2019 Weekly Recap: Week 1

My holiday break is coming to an end and it was good to be back in Charlottesville for a spell. I had the chance to spend time with family and friends and rang in the new year with @socialistdogmom’s adorable antifascist dachshunds. I’m heading off on some travels, which includes a trip to Berlin to bring some things out to my flat there, before heading out to my next assignment. Much of the week was spent socializing, traveling, and relaxing so this recap is perhaps a bit lite.

I’ve decided this year that to try writing brief weekly summaries about what I’m doing, reading, working on, etc. The purpose of these posts is just to get myself into a bit of a rhythm of writing and spending more thoughtful time doing things that are meaningful to me. I’ll try to publish these on Saturdays, but that will be modulated by my work/travel/energy levels.

What I’ve read

This piece by the fantastic Kim Kelly looks into what antifascist activism looks like behind the scenes. Kim reached out to me for comment for this a while back, and I was happy that she was able to include my comments on the work being done by the parents and community members in Albemarle Co, Virginia, working with the Hate-Free Schools Coalition to remove the hateful symbols of the Confederacy from our public schools. The piece gives due respect to the amount of research and analysis that gets done in the movement.

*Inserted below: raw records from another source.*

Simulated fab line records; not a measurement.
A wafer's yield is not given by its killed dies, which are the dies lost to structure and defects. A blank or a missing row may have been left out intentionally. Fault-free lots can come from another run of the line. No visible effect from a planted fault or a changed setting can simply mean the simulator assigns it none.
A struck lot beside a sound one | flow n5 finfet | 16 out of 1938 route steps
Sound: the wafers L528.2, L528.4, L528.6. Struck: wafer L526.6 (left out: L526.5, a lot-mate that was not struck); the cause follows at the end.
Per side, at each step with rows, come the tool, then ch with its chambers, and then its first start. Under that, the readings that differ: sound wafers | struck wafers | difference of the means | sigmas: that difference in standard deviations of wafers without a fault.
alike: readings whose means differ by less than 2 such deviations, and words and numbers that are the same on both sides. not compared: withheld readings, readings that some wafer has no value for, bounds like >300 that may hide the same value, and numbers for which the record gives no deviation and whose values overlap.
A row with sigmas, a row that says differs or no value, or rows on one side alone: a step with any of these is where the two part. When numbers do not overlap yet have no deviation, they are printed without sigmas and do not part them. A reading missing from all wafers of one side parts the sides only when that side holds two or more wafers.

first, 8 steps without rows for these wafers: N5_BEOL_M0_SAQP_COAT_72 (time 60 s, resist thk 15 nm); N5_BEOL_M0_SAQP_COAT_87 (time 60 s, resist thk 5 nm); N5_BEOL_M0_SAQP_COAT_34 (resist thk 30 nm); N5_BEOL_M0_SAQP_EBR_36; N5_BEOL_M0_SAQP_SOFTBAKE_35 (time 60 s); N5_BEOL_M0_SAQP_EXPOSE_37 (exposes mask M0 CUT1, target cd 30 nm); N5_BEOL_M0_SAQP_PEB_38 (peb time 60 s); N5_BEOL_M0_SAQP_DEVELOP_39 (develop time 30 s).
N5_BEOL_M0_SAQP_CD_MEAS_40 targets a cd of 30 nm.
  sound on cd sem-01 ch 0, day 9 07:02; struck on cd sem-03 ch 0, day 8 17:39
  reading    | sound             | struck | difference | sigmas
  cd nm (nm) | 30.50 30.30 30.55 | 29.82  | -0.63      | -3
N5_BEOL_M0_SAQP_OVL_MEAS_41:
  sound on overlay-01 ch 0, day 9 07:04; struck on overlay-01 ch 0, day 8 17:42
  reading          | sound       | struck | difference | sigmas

Talia Lavin breaks down what she found relevant about BlacKkKlansman in the cultural moment we live in. This movie has a lot of meaning to me, because its dramatic ending scene starts with the August 11 torch march and the August 12 car attack, two critical events in my life. My feelings on the movie are mixed: on the one hand, I think that this media is important and I think it’s necessary to share these messages and reinforce the fact that hate hasn’t gone away; on the other, Spike Lee is profiting off of the trauma of my community and me. Lee did not ask or receive permission from the students and community members that were in the film. And troublingly, they censor the faces of the torch marchers but not the activists opposing them. This is disturbing and dehumanizing.

An excellent take by Andrea González-Ramírez, a Latina woman, on how AOC is exposing deep-rooted fears in conservative minds after an attempt to smear her backfired in an epic way. This bit succinctly summarizes the political moment we could be in if we commit ourselves to it:

At its root, the pushback is related to how the right is largely terrified of the shifting demographics in the country. Ocasio-Cortez, a young Latina from a working class background, has become an avatar for those anxieties, particularly because she defeated one of the most powerful old, white men in the House and she hasn’t shied away from speaking her truth.

What I’m reading

The week ahead

This upcoming week will mostly be re-settling into a routine. I’ve got a bunch of work to do on this blog and on First Vigil. I have about 6 or 7 cases to add that I’ve already researched, and some tooling to write to make it easier to contribute. I’m hoping to get some reading done on my flights and do some work studying German.